President Obama intends to press ahead with efforts to open a dialogue with Iran despite an apparent setback yesterday when Ayatollah Ali Khamenei, the country’s supreme religious leader, dismissed U.S. overtures as a “slogan” offering no real change.

Obama and his aides had already been considering a direct approach to Khamenei as a possible follow-up to the president's unprecedented video address to the Iranian people, released on Friday.

Khamenei’s initial response was not encouraging, but U.S. officials and European diplomats noted that the Iranian leader did not rule out a future breakthrough. A familiar chant of “Death to America” echoed around a religious shrine in the northeastern city of Mashhad as Khamenei complained that Obama had “insulted the Islamic republic of Iran from the first day."

He added: “If you are right that change has come, where is that change? Make it clear for us what has changed.”

His remarks came as a nuclear powered U.S. submarine — the USS Hartford — collided at sea with an amphibious vessel, the USS New Orleans, off the Straits of Hormuz. Fifteen sailors were injured, but the submarine’s atomic propulsion system was undamaged.

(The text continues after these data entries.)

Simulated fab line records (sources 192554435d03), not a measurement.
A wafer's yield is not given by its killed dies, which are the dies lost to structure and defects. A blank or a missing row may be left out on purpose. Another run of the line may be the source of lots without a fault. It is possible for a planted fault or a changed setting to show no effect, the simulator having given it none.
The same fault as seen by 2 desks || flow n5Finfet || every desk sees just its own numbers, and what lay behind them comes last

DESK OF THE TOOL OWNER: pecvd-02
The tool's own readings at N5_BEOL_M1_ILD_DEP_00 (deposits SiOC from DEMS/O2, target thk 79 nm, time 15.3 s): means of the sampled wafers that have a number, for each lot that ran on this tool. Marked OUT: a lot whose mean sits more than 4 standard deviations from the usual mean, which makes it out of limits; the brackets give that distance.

The Iranian leader's comments followed a striking attempt by Obama to break the deadlock with the country. The president marked the beginning of the Persian new year with conciliatory remarks intended to establish a new commitment to diplomacy after years of bellicose exchanges between Tehran and the administration of former President George W. Bush.

In the video — subtitled in Farsi — Obama pledged to pursue “constructive ties." The president noted that the process would “not be advanced by threats," and referred to Iran as an “Islamic republic," signalling his readiness to deal with the current religious leadership.